In the Christian mystical traditions even at the highest, “There is union, but not fusion or confusion. Although ‘oned’ with the divine, man (sic) still remains man; he is not swallowed up or annihilated, but between him and God there continues always to exist an ‘I-Thou relationship of person to person.” (Metropolitan Kallistos Ware). The path of Theosis is eternal.

This often unspoken and unthought difference stems from the presence or absence of the traditional religious view. When present, the divine is always something wholly other and is related to accordingly. When absent the separation of humanity and the One may be seen only as a matter of degree, not substance or essence.

Post WWII most magicians are not religious folk, at least in the “I-Thou” forms of religious practice. Most are explicitly not Christians, a complete contrast to the early 20th century. This, as well as the antithesis to Christianity means modern magicians are often not exposed to or explore the rich depth of Christian mystical traditions which may elucidate and aid them in their quest for the divine. One such source is the Cloud of Unknowing.

The Cloud is a late Middle Ages work on contemplative prayer in the form of advice from a senior monk to a young student (already practiced on the path a bit himself). It advocates the via negativa or the Apophatic path, whereby the One cannot be understood by the mind but must instead be described in a series of negations. And it suggests wonderful, practical ways of doing so. The Apophatic approach to the One is often contrasted with the Kataphatic which describes the One and its attributes. In Kataphatic practice we use our will, intellect, power, direction and imagination. We can easily see the temptation to describe western magic as Kataphatic and the more passive forms of mysticism as Apophatic, but there is a lot more to this story 🙂

I was re-reading the Cloud the other day and struck on these passages:

“… there be two manner of lives in Holy Church. The one is active life, and the other is contemplative life. Active is the lower, and contemplative is the higher. Active life hath two degrees, a higher and a lower: and also contemplative life hath two degrees, a lower and a higher. Also, these two lives be so coupled together that although they be divers in some part, yet neither of them may be had fully without some part of the other.
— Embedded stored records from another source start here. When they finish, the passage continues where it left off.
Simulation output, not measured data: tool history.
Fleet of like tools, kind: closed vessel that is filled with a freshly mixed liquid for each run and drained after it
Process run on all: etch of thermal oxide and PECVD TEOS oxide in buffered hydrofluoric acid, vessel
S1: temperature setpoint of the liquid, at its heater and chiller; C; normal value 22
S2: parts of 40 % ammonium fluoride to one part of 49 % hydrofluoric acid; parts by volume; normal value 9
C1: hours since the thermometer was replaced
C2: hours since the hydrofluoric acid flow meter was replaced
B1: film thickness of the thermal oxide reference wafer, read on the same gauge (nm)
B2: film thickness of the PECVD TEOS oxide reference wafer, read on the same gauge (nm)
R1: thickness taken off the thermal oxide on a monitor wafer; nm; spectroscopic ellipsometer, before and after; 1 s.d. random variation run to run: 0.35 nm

For why? That part that is the higher part of active life, that same part is the lower part of contemplative life. So that a man may not be fully active, but if he be in part contemplative; nor yet fully contemplative, as it may be here, but if he be in part active. The condition of active life is such, that it is both begun and ended in this life; but not so of contemplative life. For it is begun in this life, and shall last without end. For why? That part that Mary chose shall never be taken away. Active life is troubled and travailed about many things; but contemplative sitteth in peace with one thing.

The lower part of active life standeth in good and honest bodily works of mercy and of charity. The higher part of active life and the lower part of contemplative life lieth in goodly ghostly meditations, and busy beholding unto a man’s own wretchedness with sorrow and contrition, unto the Passion of Christ and of His servants with pity and compassion, and unto the wonderful gifts, kindness, and works of God in all His creatures bodily and ghostly with thanking and praising.

But the higher part of contemplation, as it may be had here, hangeth all wholly in this darkness and in this cloud of unknowing; with a loving stirring and a blind beholding unto the naked being of God Himself only.

In the lower part of active life a man is without himself and beneath himself. In the higher part of active life and the lower part of contemplative life, a man is within himself and even with himself.”

Representing this schema diagrammatically may yield much.

three lives cloud two

The key of course is the mutual identification of the Upper Active with the Lower Contemplative. When we place this on the Tree with reference to the Three Orders of the Golden Dawn it becomes clear.

cloud lives on tol

By describing the Upper Active and Lower Contemplative as co-terminal we see straightaway how the Outer Order is said to depend on the Inner Order and the Inner Order on the Third Order. Similarly though to fulfil its complete function of active life, the Inner Order requires an Outer Order, and to fulfil the contemplative life, the Third Order requires an Inner Order. It all coheres in mutual interdependence. It is for these reasons, I think, that we read in Dr Tony Fuller’s masterful PhD thesis, ‘Anglo-Catholic Clergy and the Golden Dawn’ of the decision of New Zealand adepts to close the Cromlech Temple, often seen as the Third Order, following the close of the Inner and Outer Orders: there was no ‘body’ for the Spirit to inhabit.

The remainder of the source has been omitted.